What Enterprise Could Learn From AI Research History

This might look like quite an academic title, but heaven knows how little academic I am! I was for a long time interested in AI as a way to use computers to something else than deterministically crunching data, and, as I worked on my last post, was struck by important analogies between key turn points in Artificial Intelligence history and our attempts to define and set up the early stages of the intelligent organization: the so-called Enterprise 2.0.

From processes to networks

Once the first dreams and myths vanished, AI research began to focus on two different subjects: manipulation of abstract symbols and contextual understanding (notably vision and natural language comprehension), and resolution of practical problems. That is, dealing with knowledge and information to take decisions, and ultimately act accordingly. During the late seventies, this field of research took off with the development of expert systems, which computed given information into a large set of rules (the expert knowledge) to trigger practical decisions. The main problem expert systems encountered were the necessity to deal with ever growing massive knowledge databases, and the difficulty to maintain this knowledge current. This approach reminds me a lot the way decisions are taken in our process-driven companies.

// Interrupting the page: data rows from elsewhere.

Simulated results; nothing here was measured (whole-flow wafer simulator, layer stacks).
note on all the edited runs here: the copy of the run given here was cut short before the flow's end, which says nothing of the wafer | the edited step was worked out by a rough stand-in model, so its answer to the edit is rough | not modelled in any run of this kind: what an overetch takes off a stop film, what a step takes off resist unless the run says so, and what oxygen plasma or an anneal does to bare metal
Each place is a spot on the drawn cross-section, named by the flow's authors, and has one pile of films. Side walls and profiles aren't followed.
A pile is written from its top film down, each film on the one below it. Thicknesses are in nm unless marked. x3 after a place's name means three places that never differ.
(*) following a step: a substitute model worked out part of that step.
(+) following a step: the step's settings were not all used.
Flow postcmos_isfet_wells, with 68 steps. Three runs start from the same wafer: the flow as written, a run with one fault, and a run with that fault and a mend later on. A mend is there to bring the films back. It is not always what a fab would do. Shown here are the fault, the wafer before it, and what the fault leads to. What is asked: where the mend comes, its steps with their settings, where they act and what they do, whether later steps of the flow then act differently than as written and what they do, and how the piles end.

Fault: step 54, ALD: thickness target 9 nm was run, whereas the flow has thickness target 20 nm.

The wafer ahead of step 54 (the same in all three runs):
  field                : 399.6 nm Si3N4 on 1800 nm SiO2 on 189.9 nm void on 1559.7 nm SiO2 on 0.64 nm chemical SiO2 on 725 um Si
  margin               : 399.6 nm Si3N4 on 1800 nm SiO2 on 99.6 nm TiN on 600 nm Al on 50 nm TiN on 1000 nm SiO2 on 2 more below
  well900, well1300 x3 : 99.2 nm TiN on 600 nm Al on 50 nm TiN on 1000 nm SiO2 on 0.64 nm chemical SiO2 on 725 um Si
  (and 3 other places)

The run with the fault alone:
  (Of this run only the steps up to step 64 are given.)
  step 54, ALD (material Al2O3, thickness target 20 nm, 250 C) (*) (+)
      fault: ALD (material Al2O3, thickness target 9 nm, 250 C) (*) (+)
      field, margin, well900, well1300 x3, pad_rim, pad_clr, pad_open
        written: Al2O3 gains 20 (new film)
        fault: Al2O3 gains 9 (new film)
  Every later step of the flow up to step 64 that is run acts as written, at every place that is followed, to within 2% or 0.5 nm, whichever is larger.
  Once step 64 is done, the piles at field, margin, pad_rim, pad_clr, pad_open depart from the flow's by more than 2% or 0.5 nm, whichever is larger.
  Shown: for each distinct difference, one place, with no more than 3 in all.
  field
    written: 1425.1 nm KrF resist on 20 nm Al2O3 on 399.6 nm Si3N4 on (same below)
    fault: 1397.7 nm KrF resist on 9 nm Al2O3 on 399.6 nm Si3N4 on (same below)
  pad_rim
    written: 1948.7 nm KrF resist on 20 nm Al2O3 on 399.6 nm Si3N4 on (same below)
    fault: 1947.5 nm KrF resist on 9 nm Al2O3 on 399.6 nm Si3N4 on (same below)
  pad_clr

To address the enormous amount of necessary computation, researchers began to introduce computational shortcuts such as heuristics to bypass some portions of those huge knowledge trees. It is more than interesting to compare this with our attempts to introduce web 2.0 tools and practices inside business processes to give them more flexibility and efficiency.

Publication, in 1982, of Neural networks and physical systems with emergent collective computational abilities, by John Hopfield, was a breakthrough. The physicist proved that a certain form of networks was able to achieve the same results than rules-based systems. Instead of using databases, Hopfield nets stored it into weighted connections as they learned new patterns of distributed knowledge, and inferred decisions based on the output of the network.

Weights and convergence

The analogy itself between neural networks and a real community-based company is striking, and so are the similarities between the limitations of this approach and some Enterprise 2.0 concerns. Neural networks encountered two big problems: relevancy and convergence (they couldn’t ensure to converge onto the desired pattern, and sophisticated training techniques, such as back-propagation, were necessary to ensure convergence). Social media are facing the very same problems in the enterprise: how could we ensure that communities lead to the right consensus for applicable decisions to be taken? I evoked some possible trails in my last post, and this is a crucial point.

To push the analogy a bit further, the way connections were weighted inside neural networks might give us another path to follow: we might similarly “weight” conversations in social media to facilitate the rise of consensus. Such a system already exists on the Social Web, but is presently mostly a number game, people with more friends and followers are the most listened to, and the most influential. We cannot deal with the limitations of such a system in a professional context and need to look forward for better ways to weight authority and expertise there…

Further advances: micro-processes

The historical analogy stops there, as Artificial Intelligence kept on evolving from these paradigms. Most significantly, from explicit, the logical engines which process information went implicit, completed with a hybrid, “embodied”, approach, where physical captors capture perceptions from the environment: the intelligent agents.

Should, and will, the Enterprise 2.0 follow the same track as AI did? If so, next move would be to get rid of the big business processes we all know, and replace them with micro-processes applicable at individual scale. For instance, the way Japanese coworkers are able to make a consensus emerge from community-based workshops, one of the pre-requisite of Kaizen, rely on their heavy sense of “doing the right thing”. To set up such micro-processes is a radical move from where we are and where the most daring organizations try to go, and would only be possible with intensive education, and a strong commitment from HR and management. Whichever future we might predict to Enterprise 2.0, most underlying concepts are still in their infancy.